Recently I was walking down the platform in my local Metro station when I heard a weird splashing sound to my left. Turning to look, I saw a man with his back to me, on tiptoes facing one of the little metal wall-mounted trash cans, his hands out of sight and liquid splattering off the edge of the wastebasket onto the floor. Basic human self preservation kicked in and I snapped my eyes forward without breaking stride. And then I thought, Wait a second. It’s 11:30 AM on a Sunday. There’s other people on the platform. That guy had a good haircut and trendy sunglasses. I bet he was emptying out a water bottle and I just looked from the wrong angle at the wrong time. And figuring this would be a funny anecdote I could tell to friends or maybe work into a blog sometime, I looked over my shoulder at him to confirm what I was thinking –
And found myself taking a second look at a man who was very clearly taking a torrential piss into a subway station garbage can on a Sunday morning. I’ve been trying pretty hard to forget that sight ever since, but what sticks out in my mind was the guy’s attitude. He wasn’t slumping his shoulders or looking around to see if people were watching. He wasn’t using one of the more isolated and private garbage cans at the far ends of the platform. He seemed so confident about what he was doing that I almost felt like I was the weird one for trying to catch a train in his bathroom.

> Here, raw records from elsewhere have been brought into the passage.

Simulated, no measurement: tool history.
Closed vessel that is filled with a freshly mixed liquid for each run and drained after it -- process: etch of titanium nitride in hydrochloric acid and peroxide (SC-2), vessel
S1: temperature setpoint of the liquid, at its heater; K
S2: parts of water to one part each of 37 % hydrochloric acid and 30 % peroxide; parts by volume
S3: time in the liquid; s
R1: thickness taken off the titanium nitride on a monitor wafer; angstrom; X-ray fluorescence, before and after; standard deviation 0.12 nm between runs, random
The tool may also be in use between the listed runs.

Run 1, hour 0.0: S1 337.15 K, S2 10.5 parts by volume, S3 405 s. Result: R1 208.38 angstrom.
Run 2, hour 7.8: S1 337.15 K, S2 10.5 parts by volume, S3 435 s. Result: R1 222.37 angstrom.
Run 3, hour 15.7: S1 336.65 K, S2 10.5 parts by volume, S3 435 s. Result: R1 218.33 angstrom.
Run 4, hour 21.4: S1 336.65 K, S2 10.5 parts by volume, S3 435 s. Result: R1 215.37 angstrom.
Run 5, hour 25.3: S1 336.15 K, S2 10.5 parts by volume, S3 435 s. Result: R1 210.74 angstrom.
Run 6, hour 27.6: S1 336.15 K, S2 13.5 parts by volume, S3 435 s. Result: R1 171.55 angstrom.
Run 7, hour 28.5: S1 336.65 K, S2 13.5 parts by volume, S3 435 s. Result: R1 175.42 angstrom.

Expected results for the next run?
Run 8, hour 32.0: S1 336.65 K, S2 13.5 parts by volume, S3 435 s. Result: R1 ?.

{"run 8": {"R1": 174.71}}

It took me some time to process that experience, and at first I came away thinking, Well, that’s why more people don’t ride public transit. But then it occurred to me that that was far and away the most disgusting thing I’d seen in three years of regularly riding LA’s subways – and really, by public transit standards, that’s not so bad.
Look, forgive me for being crude, but considering all of the things that man could have been doing with his penis out in public, using it to urinate into a container explicitly intended to hold waste was one of the most agreeable options. I’m sure I speak for everyone on the platform that day when I say that I would’ve rather he not been doing anything with his penis, but I don’t know his situation so I’m not going to judge.
I think the Metro staff are with me on this one. The stations are automated, but offsite security guards monitor camera feeds and when necessary will issue stern reprimands to passengers through a booming intercom, like a god who’s really a stickler for fire codes. “Attention Metro passengers, please do not sit on the stairs… Metro passengers, please do not sit on the stairs… Man with the red backpack and Dodgers cap, I’m talking to you… Thank you.” But the loudspeakers were conspicuously silent during this guy’s bathroom break.
I guess I can’t blame whatever guard was on camera duty that day – I mean, what can you really say to somebody who’s going to the bathroom in front of a crowd of people? I guess you can ask him to stop, but I feel like at that point his mind is already made up.
Besides that incident, though, nuisances on the Metro are pretty low key – people crowding the doors, some fragrant homeless people, and the occasional guy walking up and down the car doing an intense, extended freestyle rap while making eye contact with as many other passengers as possible. Just the other day, a bunch of teenagers got on with a boom box blasting hip hop. Some guy yelled at them to turn it down, they did, the guy thanked them, and they apologized. Compare that to the scene in Predator 2, where LA’s Metro is apparently so dangerous that every single rider carries a gun – which proves to be useful when the Predator attacks the train car and kills a bunch of people, another thing that’s never happened to me.
I think LA’s Metro is so relatively non-fucked up because it was only built in the early 1990s – unlike New York City we haven’t had a century to build a rich culture of people coming up with creative new ways to deface the subway. Buses are a different story entirely, but by and large people below ground manage to get from point A to point B without vandalizing anything. Maybe the subway just doesn’t go to the neighborhood where all the assholes live? Either that or the knowledge that the Metro has killed about 100 people in under 30 years keeps everybody on their best behavior.
I guess if I have to see a guy pissing in a garbage can every so often in order to ride an otherwise cleanish and quietish train, it’s worth it. I mean, virtually every square inch of public space in any city has been peed on by someone at some point; you just don’t really find yourself thinking about it that much until you see it happening.